Search code examples
sqloracleperformancedb2db2-zos

Oracle slow to join local table to DB2 Mainframe


This one is puzzling me. Pulling from the DB2 by itself is fast, and pulling from the table is fast, but I don't know why they don't play nicely together. I don't have access to the indices of the DB2 table or the server there.

This query takes 0.017 seconds:

select
    PART_NO, 
    APRV_DT, 
    round((CURRENT_DATE - APRV_DT)/365.242199,1) as AGE,
    rank() over (partition by PART_NO order by APRV_DT asc) rnk,
    FROM DB2_TABLE
where PART_NO in 
    ('529711',
    '627862',
    '325712',
    '979257',
    '168570',
    '004297')

Obviously I don't want to hard-code all the part numbers because I have almost 200k of them to query.

I left the part numbers in here just to try and get this working. This query where I select the same 6 part numbers takes 1.23 seconds:

select distinct PART_NUMBER from PARTS_REPORT
where PART_NUMBER in 
    ('529711',
    '627862',
    '325712',
    '979257',
    '168570',
    '004297')

The issue is when I combine these together:

In my mind, this query should take about 3 seconds or something. It takes 492 Seconds.

select
    PART_NO, 
    APRV_DT, 
    round((CURRENT_DATE - APRV_DT)/365.242199,1) as AGE,
    rank() over (partition by PART_NO order by APRV_DT asc) rnk,
    FROM DB2_TABLE
where PART_NO in 
(
  select distinct PART_NUMBER from PARTS_REPORT
   where PART_NUMBER in 
       ('529711',
       '627862',
       '325712',
       '979257',
       '168570',
       '004297')
  )

Is there a better way to do this? Do I need to index my PARTS_REPORT table? What's the key here?

edit: to run all 200k-ish part numbers, the same query takes 564 seconds - around the time it takes what I have above to run.

Edit 2: the user below helped me to know what was going on - I have to pull down the whole remote table, and that's slow. I think I understand what's happening now - thanks.


Solution

  • Summarizing my comments as an answer:

    In your first query you are providing an explicit IN list to the query, so it executes remotely on the DB2 server in its entirety, returning of data from DB2_TABLE.

    When you attempt to retrieve the search criteria from a local table (which you do with where PART_NO in) you force a join of a remote and a local table, for which the entire remote table has to be sent to the local server where the join is performed.

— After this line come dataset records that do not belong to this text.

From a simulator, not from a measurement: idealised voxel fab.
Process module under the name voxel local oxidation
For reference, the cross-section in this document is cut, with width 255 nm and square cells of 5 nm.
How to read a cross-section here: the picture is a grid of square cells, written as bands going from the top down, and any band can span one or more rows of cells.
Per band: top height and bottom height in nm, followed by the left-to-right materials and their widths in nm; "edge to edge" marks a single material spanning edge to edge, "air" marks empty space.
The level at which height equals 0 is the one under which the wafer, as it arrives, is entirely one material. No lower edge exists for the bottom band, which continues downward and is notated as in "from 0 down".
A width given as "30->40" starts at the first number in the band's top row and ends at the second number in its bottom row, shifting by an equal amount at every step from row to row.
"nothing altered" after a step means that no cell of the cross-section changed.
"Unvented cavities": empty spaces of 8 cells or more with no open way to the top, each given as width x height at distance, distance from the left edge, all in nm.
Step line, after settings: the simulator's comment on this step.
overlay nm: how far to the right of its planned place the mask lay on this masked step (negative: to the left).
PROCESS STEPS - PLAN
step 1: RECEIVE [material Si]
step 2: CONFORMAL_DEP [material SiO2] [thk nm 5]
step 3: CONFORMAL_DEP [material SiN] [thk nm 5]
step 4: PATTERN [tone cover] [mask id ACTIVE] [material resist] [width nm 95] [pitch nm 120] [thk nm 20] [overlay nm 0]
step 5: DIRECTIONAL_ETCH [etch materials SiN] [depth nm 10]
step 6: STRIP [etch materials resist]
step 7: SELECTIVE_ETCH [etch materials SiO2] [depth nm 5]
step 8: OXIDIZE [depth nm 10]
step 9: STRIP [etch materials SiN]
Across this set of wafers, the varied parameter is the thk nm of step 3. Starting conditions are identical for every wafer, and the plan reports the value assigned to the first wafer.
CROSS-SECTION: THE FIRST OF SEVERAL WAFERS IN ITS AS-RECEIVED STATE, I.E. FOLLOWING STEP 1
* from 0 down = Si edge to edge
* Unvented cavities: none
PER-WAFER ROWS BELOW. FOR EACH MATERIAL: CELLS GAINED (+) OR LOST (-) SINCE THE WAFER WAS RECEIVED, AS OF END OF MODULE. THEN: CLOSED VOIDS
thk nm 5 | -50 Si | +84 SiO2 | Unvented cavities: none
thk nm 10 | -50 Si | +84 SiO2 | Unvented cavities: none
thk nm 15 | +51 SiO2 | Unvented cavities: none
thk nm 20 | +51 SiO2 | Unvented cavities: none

    Sending the local table (or subset thereof) to the remote server to perform the join there presumably requires less bandwidth. You could achieve this by declaring a temporary table, loading it with the list of part numbers from the Oracle table, then performing your query against two remote tables, localizing the join there.

    You already have some privileges in the remote database, which allow you to query its table(s); try and see if you can run DECLARE GLOBAL TEMPORARY TABLE -- by default it does not require any privileges beyond normal PUBLIC privileges.